My Adventure With Async Ruby

Matheus Richard

I was working on an app that generated a Markdown article. The article content had some dynamic parts that were fetched via HTTP requests. While not a huge problem, this made the article generation slow.

Ruby 3.0 introduced the fiber scheduler interface, which is used by the async gem to run tasks concurrently. It’s particularly useful for I/O-bound workloads, so I decided to give it a try. This post is a summary of my journey in figuring out how to use it.

If you don’t care about any of this, skip to the final thoughts section.

The problem

The article generation code looked like this (I’m using sleep to simulate the HTTP requests time):

class Article
  def to_s
    <<~MARKDOWN
      # #{generate_title}

      #{generate_content}
    MARKDOWN
  end

  def generate_title
    sleep 2

    "A title"
  end

  def generate_content
    5.times.map { |i|
      generate_paragraph(i)
    }.join("\n")
  end

  private

  def generate_paragraph(i)
    sleep 1

    "Paragraph #{i}"
  end
end

t0 = Process.clock_gettime(Process::CLOCK_MONOTONIC)
Article.new.to_s
t1 = Process.clock_gettime(Process::CLOCK_MONOTONIC)
puts "Time: #{t1 - t0} seconds."

This takes about 7 seconds to run (1 second for each of the 5 paragraphs plus 2 seconds for the title).

The journey

After installing the async gem, the first thing I did was wrap the whole code in an Async block as all the examples did.

require "async"

class Article
  def to_s
    Async do
      <<~MARKDOWN
        # #{generate_title}

        #{generate_content}
      MARKDOWN
    end
  end
  # ...
end

Re-running the code, it still runs in seven seconds, and now instead of the article body, I got back an Async::Task object.

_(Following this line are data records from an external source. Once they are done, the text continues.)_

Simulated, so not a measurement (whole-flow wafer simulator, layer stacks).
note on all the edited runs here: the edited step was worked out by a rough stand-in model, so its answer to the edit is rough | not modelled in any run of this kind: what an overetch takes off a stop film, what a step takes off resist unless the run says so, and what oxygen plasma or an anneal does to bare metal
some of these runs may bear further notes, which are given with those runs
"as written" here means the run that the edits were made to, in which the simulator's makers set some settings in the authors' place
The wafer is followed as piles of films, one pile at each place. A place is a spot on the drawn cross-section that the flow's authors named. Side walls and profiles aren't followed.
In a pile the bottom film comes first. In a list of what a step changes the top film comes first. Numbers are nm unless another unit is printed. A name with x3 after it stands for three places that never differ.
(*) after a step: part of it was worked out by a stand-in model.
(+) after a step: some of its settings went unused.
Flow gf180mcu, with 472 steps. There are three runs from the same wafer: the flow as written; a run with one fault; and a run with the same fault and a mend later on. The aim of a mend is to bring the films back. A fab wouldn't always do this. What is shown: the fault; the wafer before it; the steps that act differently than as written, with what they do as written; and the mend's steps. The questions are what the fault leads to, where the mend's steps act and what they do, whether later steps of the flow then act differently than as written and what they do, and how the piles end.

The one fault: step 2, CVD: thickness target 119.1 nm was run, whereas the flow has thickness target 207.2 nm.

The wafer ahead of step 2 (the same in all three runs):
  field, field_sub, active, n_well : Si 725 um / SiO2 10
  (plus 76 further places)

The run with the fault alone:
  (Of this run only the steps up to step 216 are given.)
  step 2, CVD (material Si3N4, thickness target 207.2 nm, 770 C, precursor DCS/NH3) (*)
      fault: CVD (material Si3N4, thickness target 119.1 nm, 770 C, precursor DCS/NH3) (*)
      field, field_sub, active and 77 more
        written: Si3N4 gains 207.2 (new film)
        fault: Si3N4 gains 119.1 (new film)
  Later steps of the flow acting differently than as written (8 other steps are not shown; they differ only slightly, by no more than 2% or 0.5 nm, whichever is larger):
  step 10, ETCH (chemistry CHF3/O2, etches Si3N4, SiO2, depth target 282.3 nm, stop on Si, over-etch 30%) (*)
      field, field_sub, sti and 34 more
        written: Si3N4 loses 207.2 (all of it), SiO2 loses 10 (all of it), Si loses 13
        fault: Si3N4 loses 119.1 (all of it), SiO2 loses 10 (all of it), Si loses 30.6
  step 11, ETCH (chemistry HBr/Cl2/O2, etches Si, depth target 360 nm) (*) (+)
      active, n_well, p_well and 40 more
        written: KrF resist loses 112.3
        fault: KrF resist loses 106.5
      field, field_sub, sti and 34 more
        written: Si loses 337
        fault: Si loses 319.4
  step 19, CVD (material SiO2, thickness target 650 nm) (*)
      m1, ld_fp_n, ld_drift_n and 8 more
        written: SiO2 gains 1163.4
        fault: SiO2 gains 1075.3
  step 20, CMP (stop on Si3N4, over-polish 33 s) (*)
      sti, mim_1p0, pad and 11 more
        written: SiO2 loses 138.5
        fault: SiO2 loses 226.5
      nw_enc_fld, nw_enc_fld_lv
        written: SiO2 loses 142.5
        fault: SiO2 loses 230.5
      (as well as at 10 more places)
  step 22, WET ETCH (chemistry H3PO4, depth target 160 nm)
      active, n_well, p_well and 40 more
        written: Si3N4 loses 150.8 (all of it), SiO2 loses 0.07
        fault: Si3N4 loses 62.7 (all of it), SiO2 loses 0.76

If I want the result, I need to call #wait on the task.

def to_s
  Async do
    <<~MARKDOWN
      # #{generate_title}

      #{generate_content}
    MARKDOWN
  end.wait # <--- this
end

From the docs, it looks like I can replace this Async { }.wait pattern with Sync { }

def to_s
  Sync do
    <<~MARKDOWN
      # #{generate_title}

      #{generate_content}
    MARKDOWN
  end
end

Nothing is running asynchronously yet, so let’s try starting with the paragraphs:

  def generate_content
    5.times.map { |i|
      Async { generate_paragraph(i) }
    }.join("\n")
  end

This makes each loop async, and the code runs in 3 seconds. Again, we don’t have the values for the paragraphs, just ‘tasks’. Let’s add wait again:

  def generate_content
    5.times.map { |i|
      Async { generate_paragraph(i) }.wait
    }.join("\n")
  end

Waiting on each async does get the value back, but now everything is running synchronously again, i.e., in 7 seconds. What?!

The “How The Heck Do I Make This Work?” Section

I tried to wrap the whole thing in an Async + wait block with internal async tasks, but it also didn’t work.

  def generate_content
    Async do
      5.times.map { |i|
        Async { generate_paragraph(i) }
      }.join("\n")
    end.wait
  end

Ok, maybe the problem is using #join right after creating the tasks, which wouldn’t give them time to finish. Against my will, I iteratively built a list:

  def generate_content
    paragraphs = []

    Sync do
      5.times do |i|
        Async do
          paragraphs << generate_paragraph(i)
        end
      end
    end

    paragraphs.join("\n")
  end

I was surprised this didn’t work. For some reason, the paragraphs are empty! I thought the Sync block would wait for the internal Async blocks to finish, but it didn’t.

A Solution

After fighting with this for a while, reading the docs and the source code, I finally got it. I had to wait for the tasks after creating all of them, not right after creating one of them.

  def generate_content
    5.times.map { |i|
      Async do
        generate_paragraph(i)
      end
    }
    .map(&:wait) # <--- wait after creating all tasks
    .join("\n")
  end

It works! This takes 3 seconds to run, as expected (only the paragraph generation is async for now). Bonus points: #map kept working!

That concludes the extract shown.